How's this for bizzare!
The hackle (in the middle) is so long it holds up the fly. The tail is too long,
but that doesn't count, the body is in front and the wing is, well what can I
say? Too big? Now this:
Even with all that, it still looks similar to the other flies, at least to me it does.
I had really hoped this fly may look differently. Here it is just off the edge of the window.
Not much change here either, but I bet it would catch a fish. Moving on
to the last picture, here it is from below.
At this point I was at my wits end. I gave up on the picture thing and just
plopped any fly I could find onto the tank. Nothing. Not a single fly had any
real different look. I was closing in on my hypophysis. From a fishes point
of view they all look the same, or at least, nearly so.
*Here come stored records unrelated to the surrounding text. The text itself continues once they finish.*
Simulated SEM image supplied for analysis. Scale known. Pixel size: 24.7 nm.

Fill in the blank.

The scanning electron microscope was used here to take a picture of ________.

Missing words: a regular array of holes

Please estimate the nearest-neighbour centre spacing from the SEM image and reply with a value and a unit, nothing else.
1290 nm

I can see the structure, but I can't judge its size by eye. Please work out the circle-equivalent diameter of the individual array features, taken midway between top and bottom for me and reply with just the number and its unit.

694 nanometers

I concentrated more of my time with the camera on the insects I was
raising. It was a fascinating time for me. Studying each of the nymphs
as they matured and making positive identifications of each. Watching
them molt and become sub-imagoes. Each one was a minor-miracle as
it became a living-flying insect. Then to photograph the dun, put it back
into the tanks, watch it molt again into the full adult imago and get it's picture.
I did this with too many to count or try here to name. Suffice to say, I
spent two winters on the project and loved every minute of it.
Spring was on the way and my plans included the trout fishing on the
wonderful AuSable of Michigan's lower peninsula. It was there I met Vince
Marinaro. He was Italian, he talked with his hands. He would change my life.